Students lend designer touch to Literacy Bus

Department of design chair Andrew Anker loves talking about the Woodland library's Literacy Bus you might see rolling around a few Northern California communities. That's because CSUS students fully produced the design for the elegant interior.

"Other than a few changes to measurements, the bus was built as designed," Anker says. There are several shiny silver drawers the library uses for paperwork and also for the children's projects. The unique floor is made from easy-to-clean rubber. And, Anker says, a local textile company donated the high-quality leather for the benches that line the walls.

The Woodland literacy employees add they're very impressed with the bus' interior design. They cite how the smooth walls allow them to hang children's artwork or any other project.

Several design students created teams to work on the project. The library chose its favorite plan, selecting the work of Angelika Hopkins and Delilah Navarro, two students who have since graduated with degrees in interior design.

Jennifer Bogan, head of Woodland's Families for Literacy program, says people thoroughly enjoy the resulting vehicle. "Lots of people use the bus," she says, "including preschool and early education workers." The library's new literacy coordinator Lynn Howard adds that employees also drive the bus to after-school programs at several Yolo County schools, especially in migrant worker neighborhoods.

Anker says his students knew the library needed more than just a bookmobile. "It's a rolling preschool," he says, and the interior was planned accordingly.
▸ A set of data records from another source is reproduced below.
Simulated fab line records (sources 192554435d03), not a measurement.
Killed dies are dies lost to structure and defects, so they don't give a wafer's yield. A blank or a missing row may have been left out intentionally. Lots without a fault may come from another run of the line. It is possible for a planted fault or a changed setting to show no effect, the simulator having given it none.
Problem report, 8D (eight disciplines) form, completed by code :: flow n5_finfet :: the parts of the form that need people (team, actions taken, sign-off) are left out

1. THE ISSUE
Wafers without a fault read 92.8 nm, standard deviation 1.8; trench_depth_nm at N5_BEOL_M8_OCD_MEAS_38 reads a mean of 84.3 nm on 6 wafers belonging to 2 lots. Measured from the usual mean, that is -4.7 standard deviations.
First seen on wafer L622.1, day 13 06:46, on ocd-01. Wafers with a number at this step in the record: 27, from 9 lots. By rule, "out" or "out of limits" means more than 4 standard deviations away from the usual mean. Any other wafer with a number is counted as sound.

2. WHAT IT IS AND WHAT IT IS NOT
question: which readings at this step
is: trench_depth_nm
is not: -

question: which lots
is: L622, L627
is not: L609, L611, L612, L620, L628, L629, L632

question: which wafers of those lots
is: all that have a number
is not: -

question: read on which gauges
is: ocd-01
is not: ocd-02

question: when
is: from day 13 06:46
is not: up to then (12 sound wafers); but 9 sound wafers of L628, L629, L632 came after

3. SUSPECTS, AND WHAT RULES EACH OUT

Howard agrees the bus is perfect for the children and their parents. Both groups frequently use the vehicle at the same time. The children sit at one end of the bus while the adults are working with tutors at the other. Both groups are extremely at ease in the rolling classroom. Howard says the adults would rather step into the comfortable bus than go to a library or unfamiliar building. They don't have to leave their home environment or work alongside people they don't know. "The families are much cozier and happier. There's a lot of laughter on the bus," she says.

Anker is glad so many people use the vehicle and appreciate the University students' creativity. "It's some of the best work I've seen," he says of the interior design. Anker says he would not hesitate to again oversee or endorse a CSUS joint venture like this one. "The project was very satisfying, a great cause. And it got the students out into the community."